On Wednesday, the United States of America signed an Asylum Deal With Honduras. Report has it that Honduras has one of the highest homicide rates in the world and its president has been accused of running the country as a narco-state. The purpose of the asylum deal is to allow asylum-seekers being sent to the country – one of the most dangerous in the world.
United States Signs Asylum Deal With Honduras
The agreement focuses on beefing up Honduras’s capacity to take in asylum-seekers. It could result in the U.S. sending migrants from third countries who appear at the southern border to Honduras to seek asylum there instead, according to reports. The deal was signed by the two governments during the U.N. General Assembly in New York and is extremely similar to the deal the U.S. inked with El Salvador, Honduras’s neighbor, last week.
The highest rate of homicide in the world is reportedly in Honduras, and the country’s president Juan Orlando Hernández has been accused by U.S. prosecutors of running the country as a criminal enterprise engaged in the drug trade. Hernández is also named as a co-conspirator in a drug trafficking case that was filed in the Southern District of New York which centers on his brother.
According to government data, the high crime rate and I stability of the country have led to the exodus of hundreds of thousands of Hondurans. Over 250,000 migrants have appeared at the United States border in the last 11 months after leaving Honduras.
The agreement is the last in a trio of deals the United States was hoping to sign with El Salvador, Honduras and Guatemala – a group known as the Northern Triangle – before Oct. 1. In July, the U.S. finalized an agreement with Guatemala.
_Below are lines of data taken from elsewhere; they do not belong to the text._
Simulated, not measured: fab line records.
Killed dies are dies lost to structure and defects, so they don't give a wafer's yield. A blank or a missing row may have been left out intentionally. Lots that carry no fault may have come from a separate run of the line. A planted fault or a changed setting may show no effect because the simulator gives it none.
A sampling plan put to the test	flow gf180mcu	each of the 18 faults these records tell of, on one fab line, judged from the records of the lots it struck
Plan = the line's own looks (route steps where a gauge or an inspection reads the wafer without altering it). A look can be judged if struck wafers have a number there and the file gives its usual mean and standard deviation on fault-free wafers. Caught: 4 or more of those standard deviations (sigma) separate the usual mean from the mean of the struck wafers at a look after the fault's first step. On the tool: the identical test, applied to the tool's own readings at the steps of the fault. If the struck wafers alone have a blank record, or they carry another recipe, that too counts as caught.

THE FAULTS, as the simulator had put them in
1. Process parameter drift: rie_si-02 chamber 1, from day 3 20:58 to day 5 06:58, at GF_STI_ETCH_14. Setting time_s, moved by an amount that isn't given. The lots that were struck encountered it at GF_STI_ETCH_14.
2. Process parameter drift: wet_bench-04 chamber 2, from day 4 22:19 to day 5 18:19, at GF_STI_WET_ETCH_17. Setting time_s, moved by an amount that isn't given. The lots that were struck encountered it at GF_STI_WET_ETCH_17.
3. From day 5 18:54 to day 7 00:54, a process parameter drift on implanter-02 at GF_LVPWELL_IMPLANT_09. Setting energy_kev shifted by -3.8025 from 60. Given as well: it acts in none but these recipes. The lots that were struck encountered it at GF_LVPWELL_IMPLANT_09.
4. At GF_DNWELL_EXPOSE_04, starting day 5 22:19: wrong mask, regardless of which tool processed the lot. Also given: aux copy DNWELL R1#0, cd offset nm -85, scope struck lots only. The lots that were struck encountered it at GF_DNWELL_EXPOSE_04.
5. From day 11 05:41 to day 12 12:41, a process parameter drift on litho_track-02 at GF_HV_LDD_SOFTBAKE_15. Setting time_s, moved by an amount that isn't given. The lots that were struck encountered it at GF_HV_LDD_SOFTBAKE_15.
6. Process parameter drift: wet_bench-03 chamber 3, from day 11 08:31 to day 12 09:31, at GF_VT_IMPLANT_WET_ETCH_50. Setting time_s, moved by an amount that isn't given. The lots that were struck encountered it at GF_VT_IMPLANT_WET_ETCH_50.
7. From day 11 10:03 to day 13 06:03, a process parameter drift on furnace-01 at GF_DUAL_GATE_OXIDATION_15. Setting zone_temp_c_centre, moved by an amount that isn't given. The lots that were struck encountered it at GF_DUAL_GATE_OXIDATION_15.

The deals are a part of a broader effort by the Trump administration to significantly curb the number of migrants coming to the U.S. border requesting asylum. Critics have panned the agreements, noting the three countries’ barely established asylum systems and high levels of poverty and crime that are causing their own citizens to flee: This year, migrants from the Northern Triangle countries have appeared at the U.S. border in numbers not seen for more than a decade.
Neither the Guatemala nor the El Salvador deal has been implemented yet, and it’s unclear when or how that will happen. The government likewise did not give a timeline for the implementation of the agreement with Honduras.
The Department of Homeland Security billed the deal with Honduras as a way to “control irregular migration” and “increase protection options for vulnerable populations.”